Ok, I'm an egomaniac. I admit it.

Now that that's out of the way, I can get on with the story and not worry about what terrible things you may think of me. We'll both know I'm hopeless and likely in need of a reality check.

I had to return my husband's new swim trunks last night. After doing my wifely duty, I decided to indulge a little. I went to the bookstore. Now, this may not sound like much of an indulgence to you but I would have to disgree. I had no children. No curfew. No hubby waiting impatiently for me to make up my mind and just pick a book--any book! I could browse to my heart's content.

The first surprise was the crowd. I couldn't believe how many people were there on a Tuesday night. I parked, walked into the store and went straight to the cafe. Ordered myself a Chai. Yet another indulgence.

Soon enough I discovered why a crowd had gathered on a Tuesday night. Yep, you guessed it. The local writer's group had invited a local author to speak. I stood on the sidelines and sipped my Chai while I listened to him talk about how his career got started. After he was done reading he took questions--no, I didn't ask any--and then joined a circle of friends right next to where I was standing. I felt brave enough to interupt and ask him if the local writer group who had helped him so many years ago was still around. I live about 20 minutes away from where they met and was excited by the idea of meeting regularly with other writers.

He invited me to pull up a chair, "You're among friends!"

Indeed, they did make me feel right at home. I agreed to sit for a minute and asked him my question. The only one I really had--my online writing groups have answered most of my questions and I didn't want to impose too much.

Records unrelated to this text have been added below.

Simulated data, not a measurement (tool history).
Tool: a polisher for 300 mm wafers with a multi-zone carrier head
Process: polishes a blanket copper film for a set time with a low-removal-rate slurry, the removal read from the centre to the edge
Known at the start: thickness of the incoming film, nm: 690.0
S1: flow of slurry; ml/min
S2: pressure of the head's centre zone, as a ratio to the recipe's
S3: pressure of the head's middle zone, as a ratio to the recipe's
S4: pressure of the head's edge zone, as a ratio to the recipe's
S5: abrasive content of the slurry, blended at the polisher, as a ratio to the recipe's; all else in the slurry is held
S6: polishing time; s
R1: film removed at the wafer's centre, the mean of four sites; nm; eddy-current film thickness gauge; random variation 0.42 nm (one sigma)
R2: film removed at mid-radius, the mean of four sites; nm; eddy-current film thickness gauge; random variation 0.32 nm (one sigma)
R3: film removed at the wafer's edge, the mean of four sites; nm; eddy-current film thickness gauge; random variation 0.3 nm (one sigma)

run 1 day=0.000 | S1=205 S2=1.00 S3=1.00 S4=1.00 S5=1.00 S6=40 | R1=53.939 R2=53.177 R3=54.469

Sadly the writer's group he had been part of had drifted apart and no longer met. However, quite a few of the ladies around the table were the original members and it seemed they had been considering reinstating the group. Bonus for me! I gave the ring-leader my name and number and now I'll just have to hope for the best.

But that's not the eqomaniac part. I'm getting there, though. Stick with me.

While I was chatting with these people the president of the writer's group who had invited the author to speak arrived at our table. Now, I used to be a part of her organization. I paid dues. Showed up for meetings and read my work. When I mentioned this she shook her head and said she didn't recognize me. Big surprise. I hadn't been around in almost 7 years. I didn't expect anyone to remember me!

She asked me my name. Suddenly she perked up. "You had a vampire story. And then you got pregnant and left the group."

What a compliment! My face wasn't remembered but a story I wrote--and have likely since lost--was remembered. I'm going to think it was because it didn't totally suck, if that's okay with you.

The highlight was when she encouraged me to come back and even tried to trivialize my obstacles.

How nice!




Comments

  1. That is nice! Go you! Hope you get a nice face to face writer's group out of it.